How to Prepare Your Home for Living with Elderly Parents

If you’ve taken the brave step of deciding to move in an elderly relative, you will need to prepare your home to make it accessible for that person or people, whilst still serving you and your family. Here are a few steps to help make your home a safe and accessible environment for everyone. Start with our simple tips for living with elderly parents or relatives:


  • Putting hand and grab rails around the house in convenient locations. For example, in the shower, next to the toilet, outside the front and back doors, by the bed. A double banister can also make things easier for someone who struggles with steps and stairs.
  • Installing a stairlift or home lift is an investment that will not only give your new housemate invaluable accessibility between floors, but prepare your home for your own future. Home lifts can also add value onto a property whilst providing a useful means for transporting heavy and bulky items.

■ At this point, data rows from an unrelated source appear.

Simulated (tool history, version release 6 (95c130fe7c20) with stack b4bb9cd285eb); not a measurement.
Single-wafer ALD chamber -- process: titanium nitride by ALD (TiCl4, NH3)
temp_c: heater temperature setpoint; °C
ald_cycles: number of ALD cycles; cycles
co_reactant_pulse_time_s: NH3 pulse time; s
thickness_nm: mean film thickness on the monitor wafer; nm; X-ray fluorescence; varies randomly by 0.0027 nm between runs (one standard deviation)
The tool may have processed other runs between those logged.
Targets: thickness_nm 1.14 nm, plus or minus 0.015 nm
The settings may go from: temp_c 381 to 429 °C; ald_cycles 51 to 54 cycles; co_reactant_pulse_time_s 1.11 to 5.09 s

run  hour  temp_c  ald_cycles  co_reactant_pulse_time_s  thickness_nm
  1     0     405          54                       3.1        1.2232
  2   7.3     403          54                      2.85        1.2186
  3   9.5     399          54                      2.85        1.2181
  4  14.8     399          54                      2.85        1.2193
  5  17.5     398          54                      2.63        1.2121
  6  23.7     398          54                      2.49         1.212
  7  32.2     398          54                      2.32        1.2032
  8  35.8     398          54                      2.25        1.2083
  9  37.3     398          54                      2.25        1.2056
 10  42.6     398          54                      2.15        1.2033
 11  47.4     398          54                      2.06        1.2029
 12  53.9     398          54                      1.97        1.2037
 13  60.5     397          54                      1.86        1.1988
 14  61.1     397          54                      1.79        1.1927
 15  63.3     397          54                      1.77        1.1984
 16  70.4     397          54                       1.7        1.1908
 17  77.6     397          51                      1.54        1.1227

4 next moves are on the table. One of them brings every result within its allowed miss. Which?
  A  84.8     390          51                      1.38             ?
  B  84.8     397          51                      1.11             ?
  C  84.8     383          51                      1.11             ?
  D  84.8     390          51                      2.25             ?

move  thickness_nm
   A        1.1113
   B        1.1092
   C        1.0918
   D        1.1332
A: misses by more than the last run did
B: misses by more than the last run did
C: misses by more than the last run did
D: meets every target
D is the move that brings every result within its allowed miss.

  • Bathrooms in particular can prove difficult for someone with limited mobility. There are different options available, depending on your budget. A lowered toilet and walk-in shower however are particularly beneficial. Emergency chords can also be something to consider if you think they would be helpful.
  • Someone moving in is a big deal – for them and for you. The best thing you can do is to give them a space they can call their own, that allows them to still have independency and privacy beyond a bed. When mobility is an issue, this space is best located on the ground floor with proper access. Encourage them to bring their own furniture and belongings to make it feel more like home. If possible, a private bathroom adapted to their needs would be a worthwhile addition.
  • Even your relative has their own space, it will likely mean a lot if you make them feel welcome and wanted in the rest of the house. Little things like making sure communal areas are accessible and the kitchen is safe, will help them to settle in and keep everyone happier.
  • As time goes on you may not be able to be present whenever that person needs your help. It may be best to have a discussion about an ongoing care plan that involves further assistance, either professional or from other family members. Being open and honest as well as practical is a good approach that can prevent future frustrations.